Sunday, 10 February 2013

CacheCow project - Current status and future roadmap

For those of you who might not know, CacheCow is an open source project that I started around 8 months ago to address the server-side and client-side caching in the new Microsoft HTTP stack - also known as ASP.NET Web API. I have been fortunate to get regular help, feedback and contributions from geek friends  (Tugberk, Alex Zeitler, Sayed Hashimi) and I am pleased to announce that version 0.3 is out now. As part of this release, cache storage implementation for Memcached has been released.

There are currently 9 packages available - have a look here.

CacheCow.Server

This is the server side component of CacheCow which works as a DelegatingHandler and looks at the request/response and implements server-side caching according to HTTP spec. This includes inspecting headers, generating ETag and adding headers, responding to conditional GET and PUT, etc. The idea is that you should only have to declare your caching strategy against the handler and it should take care of the rest.

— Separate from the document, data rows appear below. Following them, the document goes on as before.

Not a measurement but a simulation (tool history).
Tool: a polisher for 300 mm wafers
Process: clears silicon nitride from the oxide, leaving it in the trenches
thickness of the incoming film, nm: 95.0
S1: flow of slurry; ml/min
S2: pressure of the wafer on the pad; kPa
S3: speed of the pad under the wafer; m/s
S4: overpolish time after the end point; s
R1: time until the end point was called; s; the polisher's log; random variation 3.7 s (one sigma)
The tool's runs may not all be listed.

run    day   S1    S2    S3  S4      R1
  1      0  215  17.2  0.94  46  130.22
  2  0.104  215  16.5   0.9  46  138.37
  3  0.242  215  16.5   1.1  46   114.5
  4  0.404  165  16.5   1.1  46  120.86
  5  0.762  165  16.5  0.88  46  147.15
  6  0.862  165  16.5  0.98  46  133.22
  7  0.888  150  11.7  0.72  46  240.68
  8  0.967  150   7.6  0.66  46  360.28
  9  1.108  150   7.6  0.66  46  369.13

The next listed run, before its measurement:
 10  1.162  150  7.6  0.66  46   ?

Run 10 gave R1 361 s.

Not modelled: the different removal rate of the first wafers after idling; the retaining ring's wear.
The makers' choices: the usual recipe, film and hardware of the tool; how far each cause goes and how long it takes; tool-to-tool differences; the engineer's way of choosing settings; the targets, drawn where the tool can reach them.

Storing ETag and other important headers such as LatsModified (which I collectively call Cache Metadata) against the resources requires a persistent or in-memory storage. CacheCow.Server by default comes with an In-Memory implementation of the storage. However, these other storages are currently available:
  1. MongoDb
  2. RavenDB
  3. SQL Server

CacheCow.Client

As part of ASP.NET Web API, a new shiny HttpClient has been developed which uses the same HTTP pipeline model as the server. While you might be consuming Web API using JavaScript on the browser, I see that more often than not, this will be consumed by HttpClient on the server as more and more APIs move to Web API from WCF and classic (ASMX) web services.

As such, I believe the client side story of the caching is an important - and somehow neglected - one. So you will find a client-side CachingHandler in CacheCow.Client. Now on the client instead of storing Cache Metadata, we need to store actual responses. There are even more storage implementations available on the client:
  1. Redis
  2. File-based storage
  3. SQL Server
  4. Memcached

Future roadmap

There is a lot of work there to be done. [If you would like to contribute, please let me know]

Basically the plan is to implement below in the next 4-6 months:
  1. Turning all storage API to asynchronous. So IEntityTageStore and ICacheStore will turn completely async.
  2. Implementing total and per-domain storage quota for the CacheCow.Client. Part of this work has already been done but need to be consolidated.
  3. Implement all storages for both client and server:
    • Server-side:
      • Redis
      • Memcached
    • Client-side
      • RavenDb
      • MongoDB
  4. Implement resource organisation so declaring cache plan for a resource is easy (currently is not)
So watch this space. If you would like to contribute, please message me in twitter.

Saturday, 2 February 2013

Performance series: GUIDs vs. IDENTITY INT in RDBMS

[Level C2] We have been discussing with a few colleagues about whether we should adopt GUIDs as our primary keys. At the same time, we had a meeting with our DBAs to discuss other scenarios and the topic came up.

When the systems become more complex and you have more layers between your user interface and database, not knowing the ID of the aggregate root before storing can pose unnecessary challenges. On the other hand, the cost of choosing GUID as the primary key of the database is usually unknown. That is why I set out to find out the exact cost of choosing GUID instead of IDENTITY INT as the primary key of the table.

Pros and cons

This is not a new topic. There are quite a few resources that discuss this topic and list the pros and cons. Jeff Atwood's blog post from 6 years ago is a short and sweet one explaining why StackOveflow decided to move the IDs (at least some of them) to GUID. It also contains many references to other related posts that discuss the topic - all of which are good reads especially this one.

Why GUID?

For me, the main reason to choose a GUID is to know the ID of the entity even before persisting. If you do not have this requirement, you might still want to use GUID and avoid IDENTITY INT especially if you are using sharding or master-master replication. But for me, the first one is vital. Why?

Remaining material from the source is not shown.